I believe that it was balanced against the Sorcerer and Wizard, and, at that level, it sacrifices a larger spell list and some Bloodline/Specialization abilities for better HD, BAB, armor options, a halfway decent pet and / or some pretty nice SLAs. The changes to the Eidolon, unfortunately, have resulted in a lot of page space devoted to a class ability that has been increasingly marginalized, and, unlike a Druid's Companion or a Wizard's Familiar, won't even exist for a chunk of the campaign, or, given the impressive utility of the Summon Monster SLAs, might not ever be called upon until *after* the Summoner has exhausted his SLAs for the day, as a fallback, instead of a class-defining feature.

It ends up being a much more specialized class than the Sorcerer or Wizard, much as 3.5s Dread Necromancer and Beguiler were much more specialized, but better in their niche than a traditional Necromancer specialist or Enchantment specialist would have been.

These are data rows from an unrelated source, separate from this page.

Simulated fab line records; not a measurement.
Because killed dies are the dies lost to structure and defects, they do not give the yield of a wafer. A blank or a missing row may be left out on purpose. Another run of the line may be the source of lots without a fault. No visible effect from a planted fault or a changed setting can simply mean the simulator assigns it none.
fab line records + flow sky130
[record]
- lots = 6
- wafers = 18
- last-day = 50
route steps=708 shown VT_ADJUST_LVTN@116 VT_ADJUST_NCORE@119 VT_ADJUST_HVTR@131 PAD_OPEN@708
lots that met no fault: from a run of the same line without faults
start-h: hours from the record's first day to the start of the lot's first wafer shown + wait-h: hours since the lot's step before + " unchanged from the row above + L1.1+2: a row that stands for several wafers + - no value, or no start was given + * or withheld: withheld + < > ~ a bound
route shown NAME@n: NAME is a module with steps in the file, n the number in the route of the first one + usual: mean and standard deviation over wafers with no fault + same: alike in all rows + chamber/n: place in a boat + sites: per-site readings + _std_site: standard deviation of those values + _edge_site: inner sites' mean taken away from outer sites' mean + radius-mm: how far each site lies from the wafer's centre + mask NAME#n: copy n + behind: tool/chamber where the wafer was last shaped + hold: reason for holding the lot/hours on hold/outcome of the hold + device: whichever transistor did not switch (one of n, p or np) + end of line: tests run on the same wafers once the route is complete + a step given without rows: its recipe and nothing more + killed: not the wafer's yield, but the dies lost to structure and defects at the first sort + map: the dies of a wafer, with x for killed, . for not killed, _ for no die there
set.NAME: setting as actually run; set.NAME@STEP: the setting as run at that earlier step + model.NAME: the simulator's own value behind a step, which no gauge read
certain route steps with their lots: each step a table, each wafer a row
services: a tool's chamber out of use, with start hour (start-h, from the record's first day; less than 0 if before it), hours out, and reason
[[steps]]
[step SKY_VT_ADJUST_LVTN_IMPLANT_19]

If you want a good pet class, the Druid (or an Animal Domain Cleric or Ranger with the Boon Companion feat) remains the bee's knees, with the ability to call up a completely different companion creature, from eagle to roc to bison to ape to crocigator to viper to any of a half-dozen dinosaurs with 24 hours notice. Unlike a Summoner, who would have to wait until 5th level or so to get access to a flying companion or a venomous companion, a druid can call one up at 1st level, and, if a Halfling, Gnome, Goblin or Kobold, can even ride a Roc companion at 1st level, having a flying mount. Your animal will never have the damage reduction, elemental damage, etc. properties, without the use of magic items (amulet of keen flaming magic fang?), but you can in fact stack that animal companion up with magic items, or even mundane 'barding,' so, again, advantage to the Druid (Ranger, Animal Domain Cleric).

If you want someone able to summon beasties as a standard action and keep them out for minutes / level, instead of rounds / level, the Summoner can do that, and that's not a small feat there.

Scarab Sages

isnt the ability to summon critters for minutes witha standard action limited only to the SLA which means you cant have the eidolon around as well though?

Dark Archive

Ceefood wrote:
isnt the ability to summon critters for minutes witha standard action limited only to the SLA which means you cant have the eidolon around as well though?

Yep, which is why I mentioned that it was an 'and / or' situation.

Given the utility of the SLA, and the increasing limitations on the Eidolon, it's best to adventure normally with just the SLAs, IMO, and not bother summoning the Eidolon at all until you are out of SLAs, or there is some specific situation where he could be helpful.

It might even be more effective post-nerf to skip the combat-build Eidolons and just make a utility Eidolon that has some spells and some movement abilities, and only summon him up to use as a swiss army knife.

You could summon the Eidolon up for RP reasons, but given that he'll vanish occasionally and leave you in the lurch, and Life Link is pretty much junk, it's probably best not to bother. Just have your Summoner talk to himself and pretend he's talking to his Eidolon. Maybe call yourself Donnie Darko.

Shadow Lodge

The stuff you've mentioned has been pretty well beated to death in the other thread.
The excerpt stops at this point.